One thing I would add about your solution @guiwitz: it can be made into a one-line solution if you don’t mind depending on dask. Then you can write:

# delayed = dask.delayed
delayed = lambda x: x  # pass through

result = dask.compute([delayed(my_analysis_fun)(im) for im in image_list])

This will work because dask.compute does nothing to non-dask arguments in a list.

Just curious:

I like the pattern of using map as in map(function, images).
So during initial development I would just use pythons built-in map for debugging.
Then, if I want to speed things up I would monkey-patch map to use the map for ThreadPoolExecutor or ProcessPoolExecutor. Am I correct that dask’s client.map could also be used as drop-in replacement or is the handling of the futures slightly different from the other ones?

Usually I chain the different functions of the pipeline together using multiple map(...) calls and in placed where I need the results I turn things into a list.

This approach is probably equivalent to your list comprehensions but probably more of a functional programming apporach.

Your suspicions that there are differences lurking are well-founded. Since your results are Futures and not whatever the original value of your function call was, you would need either all your functions to be Future-aware (ie "is this a Future, if so, grab the .result" for every input), or you need to unpack the Futures in an intermediate step.
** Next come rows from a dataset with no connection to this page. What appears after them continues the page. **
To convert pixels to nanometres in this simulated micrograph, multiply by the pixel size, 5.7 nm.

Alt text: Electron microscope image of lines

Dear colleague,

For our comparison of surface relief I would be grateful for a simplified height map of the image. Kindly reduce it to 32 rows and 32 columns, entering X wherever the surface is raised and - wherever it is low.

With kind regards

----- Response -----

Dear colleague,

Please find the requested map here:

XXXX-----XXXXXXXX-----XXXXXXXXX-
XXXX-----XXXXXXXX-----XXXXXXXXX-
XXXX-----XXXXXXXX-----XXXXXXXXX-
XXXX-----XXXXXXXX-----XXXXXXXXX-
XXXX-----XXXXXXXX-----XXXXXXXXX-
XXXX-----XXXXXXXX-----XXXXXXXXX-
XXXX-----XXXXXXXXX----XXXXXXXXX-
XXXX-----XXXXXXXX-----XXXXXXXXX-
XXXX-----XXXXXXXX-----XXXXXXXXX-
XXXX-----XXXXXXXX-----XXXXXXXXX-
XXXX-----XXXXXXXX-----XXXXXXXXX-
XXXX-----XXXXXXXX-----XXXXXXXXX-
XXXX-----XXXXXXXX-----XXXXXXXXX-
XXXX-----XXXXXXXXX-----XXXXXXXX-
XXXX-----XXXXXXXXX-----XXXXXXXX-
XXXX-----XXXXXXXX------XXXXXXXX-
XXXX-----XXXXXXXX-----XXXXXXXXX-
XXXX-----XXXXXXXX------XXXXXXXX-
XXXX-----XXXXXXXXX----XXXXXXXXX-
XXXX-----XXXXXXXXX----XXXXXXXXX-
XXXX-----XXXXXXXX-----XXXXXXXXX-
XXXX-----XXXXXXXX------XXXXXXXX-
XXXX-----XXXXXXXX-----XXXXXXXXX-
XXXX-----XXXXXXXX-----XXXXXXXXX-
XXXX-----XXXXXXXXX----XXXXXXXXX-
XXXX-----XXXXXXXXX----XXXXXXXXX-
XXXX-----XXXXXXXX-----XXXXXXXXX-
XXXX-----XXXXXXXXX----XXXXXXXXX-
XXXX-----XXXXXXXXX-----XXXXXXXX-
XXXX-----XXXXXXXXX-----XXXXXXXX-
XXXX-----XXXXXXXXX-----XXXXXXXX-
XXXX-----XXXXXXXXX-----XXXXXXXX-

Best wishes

This is the price you pay for client.map returning instantly.

You can look at the dask.distributed.Client documentation for details. The easiest intermediate step is results = client.gather(list_of_futures). That will block until all the results are done and give you a list of your results.

Anyway, that documentation page has a lot of interesting discussion about whether this is a good idea. :joy:

1 Like

That’s a great idea! At the moment I’m stupidly redefining all my functions as myfun = delayed(myfun) if dask is used. That will make my code waaaaay simpler. Thanks!